Charamandas’s work explores the collapse between the physical body and natural landscapes. In her practice, she foregrounds the sensory and the tactile using various visual languages to convey the tensions between fragility and force, care and abuse, and beauty and brutality.

Her works explore liminality through their surreal resemblance to existing forms and shapes which appear isolated and detached from reality. Her paintings and smaller mixed-media works approach geographical landscapes as a series of physical bodies: a jagged coastline path which traces the extremities of an island, a gentle slope that leads to a smoking crater, or a body of water that divides continents enabling or inhibiting the flow of physical bodies. She interrogates the violence associated with otherwise beautiful topographies, aware of the invisible forces which have molded them. The Caldera or volcano crater recurs in her work as a symbol for forces that lay dormant until they reach boiling point, gradually allowing what is concealed to come to the surface.

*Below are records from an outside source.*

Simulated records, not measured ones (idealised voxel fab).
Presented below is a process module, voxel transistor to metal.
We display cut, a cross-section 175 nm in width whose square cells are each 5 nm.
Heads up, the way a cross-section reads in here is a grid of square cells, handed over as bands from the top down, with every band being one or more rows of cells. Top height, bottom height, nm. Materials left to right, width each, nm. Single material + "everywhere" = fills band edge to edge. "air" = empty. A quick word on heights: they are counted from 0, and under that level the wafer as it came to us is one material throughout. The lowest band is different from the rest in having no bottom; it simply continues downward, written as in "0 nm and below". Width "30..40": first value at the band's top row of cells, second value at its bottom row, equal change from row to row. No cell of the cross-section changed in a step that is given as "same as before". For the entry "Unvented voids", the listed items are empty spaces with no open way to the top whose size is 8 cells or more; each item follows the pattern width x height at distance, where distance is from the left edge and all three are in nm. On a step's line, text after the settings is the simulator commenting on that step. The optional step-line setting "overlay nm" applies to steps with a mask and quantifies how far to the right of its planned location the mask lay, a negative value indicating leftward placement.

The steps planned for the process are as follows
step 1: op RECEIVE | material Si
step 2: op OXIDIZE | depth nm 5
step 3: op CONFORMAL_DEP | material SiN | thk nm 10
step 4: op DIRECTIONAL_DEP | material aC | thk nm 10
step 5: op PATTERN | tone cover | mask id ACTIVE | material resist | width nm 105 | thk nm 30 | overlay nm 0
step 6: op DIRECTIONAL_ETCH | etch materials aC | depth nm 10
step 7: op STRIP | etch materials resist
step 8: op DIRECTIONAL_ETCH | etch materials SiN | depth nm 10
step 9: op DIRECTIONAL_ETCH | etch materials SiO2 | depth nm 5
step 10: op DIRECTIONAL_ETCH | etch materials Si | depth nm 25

Charamandas’s practice begins with a bodily, physical engagement through embodied outdoor research. Her palette is inspired by the natural pigments of the landscapes through which she walks. Through slow travel and the observation of minute cyclical changes, the artist adopts an ecofeminist worldview which challenges a prevalent system of speed and productivity. In her artistic gatherings, centered around food and community exchange, she invokes a politics of care and a practice of ‘nurturing’.

DIMITRA CHARAMANDAS (b. 1988) is Swiss-Greek artist working across painting, video, text, sculpture, and community gatherings. She completed an MA in Fine Arts at the Institute Art Gender Nature, Basel (2022) and previously studied at the Lucerne School of Art and Design and the Bern Academy of the Arts.

Recent solo and duo presentations include Tides, Kunstmuseum Solothurn, (2023); Little inlets, Helvetia Art Foyer Basel (2023); Body of Water, Body of Stone, Gypsum Gallery, Cairo (2022); Bassa Marea, Museo Castello San Materno, Ascona (2022) ; Fragility, Haus der Kunst St. Josef, Solothurn (2021); and An der Kante, Salon Mondial der Christoph Merian Stiftung, Münchenstein, Basel (2018). Significant group shows include Peace or Never, Institute Art Gender Nature, Kunsthaus Baselland, Muttenz (2022); Unfrozen Education — Or how to Relearn, Rethymno, Crete (2019); and The lands we Know, Project Space Sfera, Athens (2018). Upcoming solos include a presentation at Helvetia Art Foyer, Basel (November 2022), at Ann Mazzotti Gallery, Basel (March, 2023), and at Kunstmuseum Solothurn (September, 2023).

Charamandas’s work is held in institutional and private collections across Switzerland. She lives and works between Basel, Solothurn and Athens.